On May 12, the second night of the festival, the group was told they could not go on, five minutes before they were scheduled to hit. There had been no official sanction, they were suddenly told, although the event had been announced in Izvestia, the official Soviet newspaper. Avakian said they were told that it was the decision of an 11-man committee to remove Lloyd from the schedule.
A story Lloyd tells is symbolic of his time in Tallinn. Frustrated, and with lack of something to do, the quartet purchased a basketball and took it to a court in a park. "There was a rusty wire fence that had obviously been there a long time, and people used it to get into the park. We started to really get into the game. Soon four Estonians joined us. There was communication, even though we couldn't understand each other's language. The next day the fence was sewn up with brand new wire."
Finally, on Sunday, May 14, the quartet played and the tremendous impact they made is now history. Lloyd feels that the conditions the Russians have to live under keenly whets their appetites for the kind of free expression he brings forth in his music. "They appreciated my story on a level that is not verbal," he said.

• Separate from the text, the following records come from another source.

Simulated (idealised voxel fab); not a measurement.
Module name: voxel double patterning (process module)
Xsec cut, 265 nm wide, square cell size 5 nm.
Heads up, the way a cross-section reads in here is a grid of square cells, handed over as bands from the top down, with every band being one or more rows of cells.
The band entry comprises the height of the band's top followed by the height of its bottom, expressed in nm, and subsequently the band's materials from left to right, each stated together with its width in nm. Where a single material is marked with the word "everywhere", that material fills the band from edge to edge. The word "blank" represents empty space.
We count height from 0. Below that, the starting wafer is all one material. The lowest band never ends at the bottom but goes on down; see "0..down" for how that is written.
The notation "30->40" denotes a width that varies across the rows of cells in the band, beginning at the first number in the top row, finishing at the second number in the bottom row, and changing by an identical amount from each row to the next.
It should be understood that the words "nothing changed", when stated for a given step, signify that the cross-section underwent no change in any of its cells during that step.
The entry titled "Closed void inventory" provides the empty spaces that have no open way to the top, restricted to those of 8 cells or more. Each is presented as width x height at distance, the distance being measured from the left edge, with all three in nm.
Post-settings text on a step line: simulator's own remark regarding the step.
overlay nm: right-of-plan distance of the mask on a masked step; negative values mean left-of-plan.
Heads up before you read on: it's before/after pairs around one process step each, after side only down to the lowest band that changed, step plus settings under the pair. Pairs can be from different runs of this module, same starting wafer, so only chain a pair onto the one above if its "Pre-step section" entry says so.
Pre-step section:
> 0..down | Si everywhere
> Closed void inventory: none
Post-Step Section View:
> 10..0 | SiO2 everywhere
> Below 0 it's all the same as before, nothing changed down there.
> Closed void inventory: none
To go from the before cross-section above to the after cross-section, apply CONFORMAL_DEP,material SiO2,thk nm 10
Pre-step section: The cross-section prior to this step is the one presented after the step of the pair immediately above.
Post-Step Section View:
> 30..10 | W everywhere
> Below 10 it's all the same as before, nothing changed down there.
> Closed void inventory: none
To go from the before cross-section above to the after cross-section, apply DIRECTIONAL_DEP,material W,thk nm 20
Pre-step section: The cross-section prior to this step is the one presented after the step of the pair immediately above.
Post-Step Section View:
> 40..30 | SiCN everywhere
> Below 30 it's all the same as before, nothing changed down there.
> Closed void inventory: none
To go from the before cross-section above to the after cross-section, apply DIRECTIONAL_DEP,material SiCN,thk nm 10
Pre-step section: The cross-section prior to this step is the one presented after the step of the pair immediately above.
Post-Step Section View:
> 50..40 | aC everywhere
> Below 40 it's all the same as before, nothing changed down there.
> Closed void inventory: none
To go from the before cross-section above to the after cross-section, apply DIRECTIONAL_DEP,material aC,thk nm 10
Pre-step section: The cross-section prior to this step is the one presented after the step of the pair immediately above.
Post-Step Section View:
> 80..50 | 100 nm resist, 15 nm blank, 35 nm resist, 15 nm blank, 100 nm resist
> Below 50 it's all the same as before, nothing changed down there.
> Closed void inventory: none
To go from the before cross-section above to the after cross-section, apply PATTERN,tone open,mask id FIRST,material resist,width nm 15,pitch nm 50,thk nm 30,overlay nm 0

From Tallinn, the party left for Leningrad. After a day of relaxation and museum-going, they were to play the following day at the Trade Union Theater of Film but were locked out. Through the auspices of the Leningrad Jazz Club they finally did play at a cafe, and caught a train to Moscow with only five minutes to spare.
During their three days in Moscow, they dined with the U.S. Ambassador and his wife, played for the U.S. Embassy staff, and sessioned at the Youth Club, where the K. M. Quartet, a local jazz group, plays seven nights a week. Appearing exclusively for members of the Moscow Jazz Club, the Lloyd quartet jammed with Russian musicians, as the multi-talented Jarrett, McClure, and DeJohnette took turns playing each other's instruments.
When their plane landed in London, Lloyd remembered, "Our bodies had arrived but our souls were still someplace else. We had been up for the greater part of 1O days."
The set at Tallinn, which Avakian called "one of the best performances the quartet has ever given," is on tape. There are provisions for its release in the U.S.S.R., and Atlantic Records has the U.S. rights.
"It was hard for me to breathe," says Avakian, describing the eight minutes and 20 seconds of standing ovation. "I had a strong sense of history. My feeling was involved with the young people of the audience. This was the music the young people wanted, not just a tour arranged by officials. My biggest hope is that we've opened a door that will stay open."
On June 1, the Lloyd quartet left on a six-concert tour that took them to London, Amsterdam, Stockholm, a state radio concert in France, the Montreux Festival in Switzerland, and the Bergen Festival - a leading classical festival - in Norway. Other possible bookings at presstime included appearances in Milan and Brussels.